I came across Ubuntu in one of my Netflix-binge, “The Playbook” a documentary and profiles on legendary sports coaches as they share the rules they live by to achieve success both in sports and life. For someone living in an era filled with tech-based startups, the word Ubuntu is closely tied to the Linux-based software. However, that isn’t what this writing is going to cover. Ubuntu is a term that means “humanity”, which is often translated as “I am because we are.”

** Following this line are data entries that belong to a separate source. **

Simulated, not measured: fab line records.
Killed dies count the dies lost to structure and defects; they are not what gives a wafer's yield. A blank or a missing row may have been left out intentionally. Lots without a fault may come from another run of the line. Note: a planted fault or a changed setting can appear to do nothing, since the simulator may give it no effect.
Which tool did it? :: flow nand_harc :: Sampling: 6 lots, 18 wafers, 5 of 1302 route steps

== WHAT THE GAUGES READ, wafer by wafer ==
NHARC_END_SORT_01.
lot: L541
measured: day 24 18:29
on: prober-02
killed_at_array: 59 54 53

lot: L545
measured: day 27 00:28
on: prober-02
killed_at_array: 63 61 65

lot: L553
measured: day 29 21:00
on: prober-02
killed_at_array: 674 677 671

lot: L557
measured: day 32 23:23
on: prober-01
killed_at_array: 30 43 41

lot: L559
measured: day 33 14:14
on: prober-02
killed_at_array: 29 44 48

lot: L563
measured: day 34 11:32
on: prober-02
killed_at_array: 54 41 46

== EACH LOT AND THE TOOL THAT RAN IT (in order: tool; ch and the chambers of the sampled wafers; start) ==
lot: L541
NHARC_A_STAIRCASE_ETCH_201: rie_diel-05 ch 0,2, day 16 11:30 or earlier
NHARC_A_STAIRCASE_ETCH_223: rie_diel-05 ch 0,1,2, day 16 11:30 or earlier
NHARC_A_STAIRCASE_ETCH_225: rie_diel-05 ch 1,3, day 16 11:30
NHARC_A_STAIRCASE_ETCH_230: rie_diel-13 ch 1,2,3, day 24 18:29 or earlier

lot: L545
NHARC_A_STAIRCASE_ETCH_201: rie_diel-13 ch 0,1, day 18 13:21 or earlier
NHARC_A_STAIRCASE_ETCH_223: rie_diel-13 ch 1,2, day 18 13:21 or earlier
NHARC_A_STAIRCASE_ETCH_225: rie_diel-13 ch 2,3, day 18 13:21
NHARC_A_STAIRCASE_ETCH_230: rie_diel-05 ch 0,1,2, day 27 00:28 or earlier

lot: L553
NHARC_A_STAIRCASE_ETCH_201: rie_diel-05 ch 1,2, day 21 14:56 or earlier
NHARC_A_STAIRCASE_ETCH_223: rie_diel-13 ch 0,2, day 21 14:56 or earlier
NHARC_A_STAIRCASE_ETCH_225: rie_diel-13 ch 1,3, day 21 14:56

Doc Rivers made this part of the Boston Celtics’ winning philosophy back in the 2007-2008 season (the Kevin Garnett, Paul Pierce, and Ray Allen era) as they won the NBA Championship. Doc Rivers through this philosophy has made a team having trouble adapting with its’ new super team into a legendary one. As I was watching the Netflix documentary, it made me question what it truly was. Honestly, the message was inspiring.
What exactly is Ubuntu?
According to Archbishop Desmond Tutu, “Ubuntu is the essence of being human.” That a solitary human being is a contradiction to its terms. We have to learn from other human beings in how to be human. A person is a person through other people, someone cannot be all they can be unless another is all they can be.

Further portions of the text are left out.